Waiting in the local Walmart parking lot, I felt the wind swaying our 2-ton vehicle. It whistled around the building corners and practically blew shoppers in and out of the automatic doors.

I watched a couple get out of the car, the man pulling his coat tight around his chest. When I looked closely, I saw he carried something in his arms, wrapped beneath his coat.

A child.

A tiny pink-socked foot stuck out beneath the coat. The couple fought the wind as they approached the store’s entrance. I was entranced by the baby hidden away from sight.

I smiled to myself. In an instant, that father painted a picture of God for me. Baring himself to the elements without a concern, putting his head down into the wind without hesitation, shouldering through the storm without blinking–but his baby girl was safe and warm against his chest. He might be blasted by the wind, but not his girl. She was protected in his arms.

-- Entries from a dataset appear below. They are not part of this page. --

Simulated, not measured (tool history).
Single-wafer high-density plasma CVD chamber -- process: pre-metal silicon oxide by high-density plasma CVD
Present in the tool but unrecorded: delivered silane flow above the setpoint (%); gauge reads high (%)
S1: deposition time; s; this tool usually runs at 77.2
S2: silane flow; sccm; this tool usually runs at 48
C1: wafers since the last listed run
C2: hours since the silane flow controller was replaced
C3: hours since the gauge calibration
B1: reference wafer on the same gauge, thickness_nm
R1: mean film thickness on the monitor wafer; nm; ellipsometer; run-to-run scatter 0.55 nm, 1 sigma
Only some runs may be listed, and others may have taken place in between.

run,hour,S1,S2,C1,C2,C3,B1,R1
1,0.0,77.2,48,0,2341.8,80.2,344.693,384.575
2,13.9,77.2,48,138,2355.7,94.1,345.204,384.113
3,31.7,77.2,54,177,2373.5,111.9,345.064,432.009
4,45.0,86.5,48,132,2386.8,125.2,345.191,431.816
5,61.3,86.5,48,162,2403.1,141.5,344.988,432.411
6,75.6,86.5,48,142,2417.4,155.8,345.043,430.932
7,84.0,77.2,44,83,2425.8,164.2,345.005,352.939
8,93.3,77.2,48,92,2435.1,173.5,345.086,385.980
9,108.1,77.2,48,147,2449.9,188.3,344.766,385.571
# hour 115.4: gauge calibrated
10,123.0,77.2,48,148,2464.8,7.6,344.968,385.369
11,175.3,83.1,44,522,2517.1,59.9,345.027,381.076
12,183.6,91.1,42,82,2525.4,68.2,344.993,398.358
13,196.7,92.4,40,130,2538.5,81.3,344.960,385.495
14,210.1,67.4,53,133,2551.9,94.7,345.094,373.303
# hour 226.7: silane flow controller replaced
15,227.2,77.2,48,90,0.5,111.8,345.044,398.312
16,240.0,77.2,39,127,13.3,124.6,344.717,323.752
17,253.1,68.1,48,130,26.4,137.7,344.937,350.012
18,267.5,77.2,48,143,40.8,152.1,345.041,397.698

“I have found a place where I can hide. It’s safe inside Your arms of love. Like a child who’s held throughout a storm, You keep me warm in Your arms of love.”

 – Grant, Smith, and Chapman, “Arms of Love” –

Thinking recently about God’s powerful kindness, I wrote, “You carry the cosmos like a lamb between Your shoulders.”

I face storms. We all do. In many ways, we face the wind and waves and must stand up to them in courage. We seem them crashing down over our heads and wonder if there is a place of shelter from the wind after all.

In the middle of our questions and in the midst of our fears, how refreshing it is to remember the Father, to whom we are “worth more than many sparrows” (Matthew 10:31).

Chris Tomlin’s new song “Good, Good Father” has run through my head so often lately. The concept of God’s fatherhood expressed in this song has become a frequent meditation. “He’s a good, good Father,” I find myself saying to others.

Isn’t He, though? Life is hard, certainly. The path is rocky and the wind rips with cold ferocity.

But He is there, too. He is with us, carrying us in His power, bearing us in His arms, wrapping His coat of love around us to shelter us from the storm.

Life isn’t perfect.

But still, He’s a good, good Father. And He is making all things new.

“In that same hour he rejoiced in the Holy Spirit and said, “I thank you, Father, Lord of heaven and earth, that you have hidden these things from the wise and understanding and revealed them to little children; yes, Father, for such was your gracious will. All things have been handed over to me by my Father, and no one knows who the Son is except the Father, or who the Father is except the Son and anyone to whom the Son chooses to reveal him.”